Did the Indianapolis Public Schools board violate – or misapply — Indiana’s Open Door Law by meeting in closed-door executive sessions to discuss closing schools? I think there’s a good chance it did.
And that should matter. The Open Door Law is there for a reason: to ensure that government bodies do the public’s business in the daylight. As the preface to the law states, “It is the intent of this chapter that the official action of public agencies be conducted and taken openly, unless otherwise expressly provided by statute, in order that the people may be fully informed.”

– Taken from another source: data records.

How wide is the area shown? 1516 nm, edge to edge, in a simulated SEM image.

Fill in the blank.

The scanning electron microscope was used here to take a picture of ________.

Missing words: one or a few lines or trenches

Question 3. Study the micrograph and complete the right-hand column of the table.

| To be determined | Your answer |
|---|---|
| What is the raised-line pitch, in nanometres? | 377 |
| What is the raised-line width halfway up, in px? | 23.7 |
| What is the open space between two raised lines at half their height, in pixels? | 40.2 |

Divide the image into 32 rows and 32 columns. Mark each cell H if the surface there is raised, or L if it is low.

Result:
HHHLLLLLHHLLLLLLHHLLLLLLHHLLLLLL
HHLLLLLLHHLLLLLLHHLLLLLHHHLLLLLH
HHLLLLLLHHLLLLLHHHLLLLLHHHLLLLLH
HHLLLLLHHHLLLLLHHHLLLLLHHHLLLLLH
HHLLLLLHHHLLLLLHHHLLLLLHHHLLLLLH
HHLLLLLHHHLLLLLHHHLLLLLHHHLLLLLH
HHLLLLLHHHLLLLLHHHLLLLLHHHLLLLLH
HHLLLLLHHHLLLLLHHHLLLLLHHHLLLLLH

“Official action,” the law says, includes receiving information and deliberating, not just voting. There are exceptions that allow the public to be excluded from so-called executive sessions, but they are limited.
The IPS board met approximately two dozen times in executive session over the past year to discuss “school consolidation,” according to board minutes posted online. It seems likely that those discussions concerned developing the district’s Rebuilding Stronger plan.
The plan, unveiled Sept. 13, includes reconfiguring elementary and middle-school grade levels and attempting to provide more equity in academic and extracurricular offerings. Public-comment sessions are underway, and final approval is expected in November.
The Open Door Law’s list of allowable reasons for executive sessions does include discussion of strategy for school consolidation. And Rebuilding Stronger does involve closing or merging several schools; in some cases, consolidating two schools into one.
But the language allowing discussion of school consolidation says that “all such strategy discussions must be necessary for competitive or bargaining reasons and may not include competitive or bargaining adversaries.” How would that apply to IPS discussions of school closings?
I asked Steve Key, counsel emeritus with the Hoosier State Press Association and arguably the person most familiar with the meaning and history of the Open Door Law.
“To my mind, no, it’s not intended for internal school board discussion of whether or not to consolidate two elementary schools or build a middle school,” Key told me. “This is specifically for two separate school districts who are discussing consolidating into one district.”
In other words, “school consolidation” means what it’s always meant in Indiana: the merging of two or more school districts into one. It’s what Indiana did on a large scale in the 1960s, when the number of school districts was reduced by more than half.
The provision that says closed-door discussions of consolidation must be “necessary for competitive or bargaining reasons” shows that consolidation doesn’t mean internal district school closings, Key said. In those situations, there’s no competition and no bargaining taking place.
But if two school districts consolidate, there may be competition and bargaining. The districts would have to agree on which schools the new district would operate and where they would be located. They would have to settle how to allocate debt and how to share funding responsibilities.
“There are a lot of aspects that would be not adversarial, necessarily, but where the interests of both school districts could be different going into a possible consolidation,” Key said.
In other words, in Key’s opinion, the law wouldn’t apply to IPS Rebuilding Stronger planning.
To be clear, I don’t know the school board talked about Rebuilding Stronger behind closed doors. I emailed IPS spokesperson Marc Ransford three questions: First, did the board discuss closing or consolidating IPS schools in executive sessions? Second, if it did, why were those discussions necessary for competitive or bargaining reasons? Third, how did he respond to Key’s argument?
His response was this statement:
“All IPS Board meetings — including executive sessions — are noticed according to Indiana’s Open Door Law. The Board administrator is present during all executive sessions to ensure that the Board and IPS administration limit their discussion to only those topics that were appropriately noticed and permitted by the governing statute.”
The thing about the Open Door Law is that it’s not easy to enforce it. Governing bodies are expected to police themselves. If someone suspects a violation, they can file a complaint with the Office of the Public Access Counselor, which can issue an opinion. But those opinions don’t have the force of law.
A citizen can file a lawsuit and ask a judge to act. But in the IPS example, what would a judge do? Tell the board to hold those two dozen executive sessions again, but open them to the public? Not likely. Tell IPS to go back to the drawing board and create a new restructuring plan? That’s not likely either.
But the IPS Rebuilding Stronger plan is a big deal. It will have a real impact on students, families and staff. Its objectives – improving equity, providing more academic and extracurricular options and making effective use of resources – are important. The district needs support for whatever decision it ultimately makes. That’s less likely if people suspect the plan was created in secret and the public comment sessions are just window dressing.